For the Birds Radio Program: BP Oil Spill: Oiled Northern Gannets
When I was a fairly new birder and my husband Russ was working on his Ph.D., he spent a few weeks on an oceanographic vessel in the Atlantic Ocean. When he came home, he told me about a cool bird they saw frequently out in the deep water far from shore. This bird was large and heavy, and would fly up high and then form an arrow shape as it plunged straight into the water. I was filled with envy that he’d seen Northern Gannets before I ever did. We took a family vacation to Florida in 1988, when our children were little, and the one day we spent on a beach on the Atlantic, Russ played with the kids while I kept my spotting scope trained on the horizon. It took two hours, but I finally got a glimpse of gannets out there. Even at a great distance, I could easily identify them by that wonderful diving behavior.
Northern Gannets live up to their name, breeding on islands in the North Atlantic and the Gulf of St. Lawrence. They raise one chick per year, and it takes them 4-5 years to reach maturity. The young birds move south, to the middle Atlantic regions including the Gulf of Mexico. Under the best of circumstances, mortality is high thanks to that high-diving lifestyle—if they aren’t out deep enough, they can crash into rocks. And we humans aren’t committed to giving them the best of circumstances, so gannets also get entangled in nets, they still face some persecution from fishermen, and this year, they face a new crisis. Most of the birds collected alive or dead from BP’s oil spill in the Gulf of Mexico have been Northern Gannets—and virtually all young ones.
The “Consolidated Fish and Wildlife Collection Report” updated daily by the US Fish and Wildlife Service, National Oceanic and Atmospheric Administration, rehab centers, and BP, doesn’t provide the numbers for individual species, so there is no way people can find out which species are most at risk, but when I went to the rehab center near Mobile, Alabama, during a session open to the media on August 5, the two birds we saw being treated were both immature gannets, and the rehabber and the Fish and Wildlife Service spokesman both said that most of the birds that have been brought in have been gannets. They also said, upon questioning, that gannets continue to be brought in at the same rate as they were at the beginning of the oil spill. One reporter asked why so many gannets are affected, and the Fish and Wildlife Service agent said nobody seems to know. He gave no information about gannets, probably because he wasn’t familiar with them.
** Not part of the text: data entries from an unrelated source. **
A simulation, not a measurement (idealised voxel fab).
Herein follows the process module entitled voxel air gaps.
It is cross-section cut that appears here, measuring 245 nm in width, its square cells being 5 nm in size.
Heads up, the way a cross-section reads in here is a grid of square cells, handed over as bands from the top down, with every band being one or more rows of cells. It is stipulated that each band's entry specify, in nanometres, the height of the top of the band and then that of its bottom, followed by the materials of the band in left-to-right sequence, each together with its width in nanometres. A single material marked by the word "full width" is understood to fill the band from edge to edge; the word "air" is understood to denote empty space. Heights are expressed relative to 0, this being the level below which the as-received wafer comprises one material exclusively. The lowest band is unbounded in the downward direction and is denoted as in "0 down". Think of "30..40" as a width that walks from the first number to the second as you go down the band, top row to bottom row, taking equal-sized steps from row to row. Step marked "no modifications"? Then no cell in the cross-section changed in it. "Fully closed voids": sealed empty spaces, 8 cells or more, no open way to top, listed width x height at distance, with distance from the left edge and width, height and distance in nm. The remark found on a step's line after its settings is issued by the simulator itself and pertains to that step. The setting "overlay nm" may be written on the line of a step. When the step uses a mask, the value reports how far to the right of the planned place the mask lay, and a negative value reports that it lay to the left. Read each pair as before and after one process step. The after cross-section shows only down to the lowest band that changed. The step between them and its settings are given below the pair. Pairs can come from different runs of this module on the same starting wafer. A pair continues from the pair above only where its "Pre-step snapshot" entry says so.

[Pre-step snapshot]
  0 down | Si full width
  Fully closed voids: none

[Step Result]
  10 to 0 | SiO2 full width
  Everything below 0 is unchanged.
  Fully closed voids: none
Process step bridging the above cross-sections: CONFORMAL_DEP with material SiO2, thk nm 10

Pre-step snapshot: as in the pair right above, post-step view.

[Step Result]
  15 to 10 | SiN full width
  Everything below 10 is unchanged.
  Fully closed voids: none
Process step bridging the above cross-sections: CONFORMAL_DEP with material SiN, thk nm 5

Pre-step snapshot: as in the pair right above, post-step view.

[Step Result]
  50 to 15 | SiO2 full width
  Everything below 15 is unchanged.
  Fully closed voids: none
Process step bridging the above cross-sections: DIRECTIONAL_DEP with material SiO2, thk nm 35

The International Bird Rescue Research Center is the organization that has been put in charge of rehab by BP—they’re based in California so they have a lot of experience dealing with oiled birds, but can’t be expected to know the many differences between the species composition of the Gulf’s avifauna and that off the California Coast. But somehow I expected the US Fish and Wildlife Service to know, or be able to look up, a few basic facts about the species most obviously affected by the oil spill. The young birds stay far enough out in the water that they aren’t easily seen from shore without some effort—most of the media at our session had never heard of them before. Gannet plunge diving brings them into contact with a lot of water—if there are plumes of oil, methane, and/or dispersants out there, individual gannets have a high likelihood of hitting one sooner or later. That fact does require one to accept the continued existence of oil out there, something BP and the federal agencies responding to the spill seem reluctant to acknowledge. It’s frustrating that the relative numbers of each species being treated are not available, but if birds diving into deeper waters are the species still being oiled…well, I can think of only one explanation for that.